As usual, the company's latest print ads and its main billboard in New York's Times Square feature a group -- members of a San Francisco motor scooter club posing in the classic white briefs. The billboard continues the campaign tagged "Let them know you're Jockey" which uses real-life models. Ads from Grey Worldwide, New York, break in November and December magazines.
But while the new campaign promotes a product from the Old Economy, its pitch also includes media geared for the wired generation. Besides its usual buy of sports and fashion publications such as Sports Illustrated and GQ, Jockey has expanded its media buy to business magazines such as Smart Money and Wired that appeal to young entrepreneurs.

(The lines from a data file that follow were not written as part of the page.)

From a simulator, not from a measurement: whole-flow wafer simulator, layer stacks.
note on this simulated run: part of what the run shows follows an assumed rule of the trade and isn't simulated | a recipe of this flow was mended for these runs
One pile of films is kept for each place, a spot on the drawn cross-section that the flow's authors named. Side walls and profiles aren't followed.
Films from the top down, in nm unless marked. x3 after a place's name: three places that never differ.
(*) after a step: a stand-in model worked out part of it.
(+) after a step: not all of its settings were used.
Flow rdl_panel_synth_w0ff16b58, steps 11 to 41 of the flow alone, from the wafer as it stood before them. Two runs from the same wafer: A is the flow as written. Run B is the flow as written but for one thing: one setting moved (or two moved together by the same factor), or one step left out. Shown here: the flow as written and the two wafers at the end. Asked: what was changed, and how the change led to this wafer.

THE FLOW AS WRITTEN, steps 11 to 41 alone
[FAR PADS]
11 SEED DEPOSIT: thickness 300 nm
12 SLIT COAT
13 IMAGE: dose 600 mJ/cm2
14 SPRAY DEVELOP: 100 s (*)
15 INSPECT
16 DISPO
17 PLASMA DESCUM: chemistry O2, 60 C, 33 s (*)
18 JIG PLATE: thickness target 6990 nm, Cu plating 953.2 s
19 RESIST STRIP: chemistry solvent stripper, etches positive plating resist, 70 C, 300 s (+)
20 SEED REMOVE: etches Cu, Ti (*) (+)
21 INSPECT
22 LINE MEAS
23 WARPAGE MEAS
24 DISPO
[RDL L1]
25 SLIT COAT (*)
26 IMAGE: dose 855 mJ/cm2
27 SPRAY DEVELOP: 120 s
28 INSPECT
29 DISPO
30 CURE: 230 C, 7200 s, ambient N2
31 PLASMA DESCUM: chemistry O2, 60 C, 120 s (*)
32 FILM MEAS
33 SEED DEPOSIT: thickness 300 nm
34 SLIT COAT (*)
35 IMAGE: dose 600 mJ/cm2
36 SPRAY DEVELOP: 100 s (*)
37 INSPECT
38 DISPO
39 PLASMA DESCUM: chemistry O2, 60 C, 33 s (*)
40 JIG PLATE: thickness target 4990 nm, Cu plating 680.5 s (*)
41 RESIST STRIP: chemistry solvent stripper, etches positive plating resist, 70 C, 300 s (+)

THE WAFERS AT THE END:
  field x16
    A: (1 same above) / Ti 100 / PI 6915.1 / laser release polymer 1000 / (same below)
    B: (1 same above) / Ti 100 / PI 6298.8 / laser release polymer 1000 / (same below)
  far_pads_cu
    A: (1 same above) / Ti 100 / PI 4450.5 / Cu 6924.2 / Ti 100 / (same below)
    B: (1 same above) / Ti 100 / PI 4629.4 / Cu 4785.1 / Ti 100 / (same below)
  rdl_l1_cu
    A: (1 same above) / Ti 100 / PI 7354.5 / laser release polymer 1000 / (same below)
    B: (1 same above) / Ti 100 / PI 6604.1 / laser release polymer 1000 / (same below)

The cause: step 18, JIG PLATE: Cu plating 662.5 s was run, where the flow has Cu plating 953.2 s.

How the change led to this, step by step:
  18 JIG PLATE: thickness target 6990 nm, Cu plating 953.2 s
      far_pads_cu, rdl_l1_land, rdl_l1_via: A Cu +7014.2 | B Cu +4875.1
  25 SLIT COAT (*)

"The more entrepreneurial, tech-savvy guys wear underwear, too," said Mark D. Hogan, Jockey's VP-marketing and advertising.
Jockey's research found the target male shopper is a managerial, mature, department store shopper, so there was an opportunity to grow sales by reaching younger men, he said. "If our traditional customer works for a Fortune 500 company, our new customer works for a startup," said Mr. Hogan.
Jockey's previous Times Square billboard, unveiled March 8, departed from the campaign to concentrate on its women's products, which was the company's spring/summer focus (AA, March 6).
NO PANTY-LINE PROMISE
The women's focus will also continue next year, with the No Panty-Line Promise, a new line of women's underwear in Tactel microfiber designed not to show through clothes. The line will ship to stores in late February and will be available in early March, supported with print ads in April magazines and the Times Square billboard breaking in March. That campaign, also from Grey, will continue the tagline, "We know what makes you feel good" which was introduced in the women's ads for Spring 2000.
Jockey plans to keep its 2001 ad budget at the same level of spending as 2000, when the media budget was increased to bring the spending for women's products on a par with the ad support for men's lines. Jockey spent $9 million in U.S. media in 1999, and $6 million in the first half of 2000, according to Competitive Media Reporting.
Jockey first entered the women's market in 1982 with Jockey for Her, a line of cotton panties that borrowed many of the style points of its men's underwear line. In recent years, it has built its profile among younger women with more colorful and fashion-conscious styles. It is also reaching into new distribution channels beyond department and specialty stores. In February, Jockey introduced Formfit, a line of women's intimate apparel exclusively at Target Stores (AA, Feb. 7).
The company also plans to celebrate its 125th birthday next year. Mr. Hogan said plans for the anniversary are still under development.